Search code examples
pythonformattingmarkuptokenizetypography

Parse text to replace quotes and nested quotes


Using python, I would like "educate" quotes of a a plain text input and turn them into the Context syntax. Here is a (recursive) example:

original text:

Using python, I would like "educate" quotes of 
a plain text input and turn them into the Context syntax. 
Here is a (recursive) example:

output:

Using python, I would like \quotation{educate} quotes of 
a plain text input and turn them into the Context syntax. 
Here is a (recursive) example:

I would like it to handle nested quotations as well:

original text:

Original text: "Using python, I would like 'educate' quotes of 
a plain text input and turn them into the Context syntax. 
Here is a (recursive) example:"

output:

Original text: \quotation {Using python, I would like \quotation{educate} quotes of 
a plain text input and turn them into the Context syntax. 
Here is a (recursive) example:}

And of course, I should take care of edge cases such as:

She said "It looks like we are back in the '90s"

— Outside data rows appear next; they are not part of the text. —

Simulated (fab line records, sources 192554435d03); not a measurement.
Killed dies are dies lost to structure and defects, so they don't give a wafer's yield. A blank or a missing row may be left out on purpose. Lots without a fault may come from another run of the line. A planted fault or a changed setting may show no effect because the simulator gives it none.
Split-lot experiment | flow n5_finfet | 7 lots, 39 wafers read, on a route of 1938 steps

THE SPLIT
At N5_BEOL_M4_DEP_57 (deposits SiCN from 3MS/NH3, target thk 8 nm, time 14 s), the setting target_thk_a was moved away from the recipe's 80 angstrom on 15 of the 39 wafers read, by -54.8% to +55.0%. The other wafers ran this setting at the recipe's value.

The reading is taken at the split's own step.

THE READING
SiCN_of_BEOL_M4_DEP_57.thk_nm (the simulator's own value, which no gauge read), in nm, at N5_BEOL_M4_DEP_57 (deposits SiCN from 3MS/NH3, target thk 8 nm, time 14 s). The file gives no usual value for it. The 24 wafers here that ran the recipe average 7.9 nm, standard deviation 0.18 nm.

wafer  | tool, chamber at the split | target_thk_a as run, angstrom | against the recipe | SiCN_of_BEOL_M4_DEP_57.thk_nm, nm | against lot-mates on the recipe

The specification for context quotes is here:

http://wiki.contextgarden.net/Nested_quotations#Nested_quotations_in_MkIV

What is the most sensitive approach to such a situation? Thank you very much!


Solution

  • This one works with nested quotes, although it does not handle your edge cases

    def quote(string):
        text = ''
        stack = []
        for token in iter_tokes(string):
            if is_quote(token):
                if stack and stack[-1] == token: # closing
                    text += '}'
                    stack.pop()
                else: # opening
                    text += '\\quotation{'
                    stack.append(token)
            else:
                text += token
        return text
    
    def iter_tokes(string):
        i = find_quote(string)
        if i is None:
            yield string
        else:
            if i > 0:
                yield string[:i]
            yield string[i]
            for q in iter_tokes(string[i+1:]):
                yield q
    
    def find_quote(string):
        for i, char in enumerate(string):
            if is_quote(char):
                return i
        return None
    
    def is_quote(char):
        return char in '\'\"'
    
    def main():
        quoted = None
        with open('input.txt') as fh:
            quoted = quote(fh.read())
        print quoted
    
    main()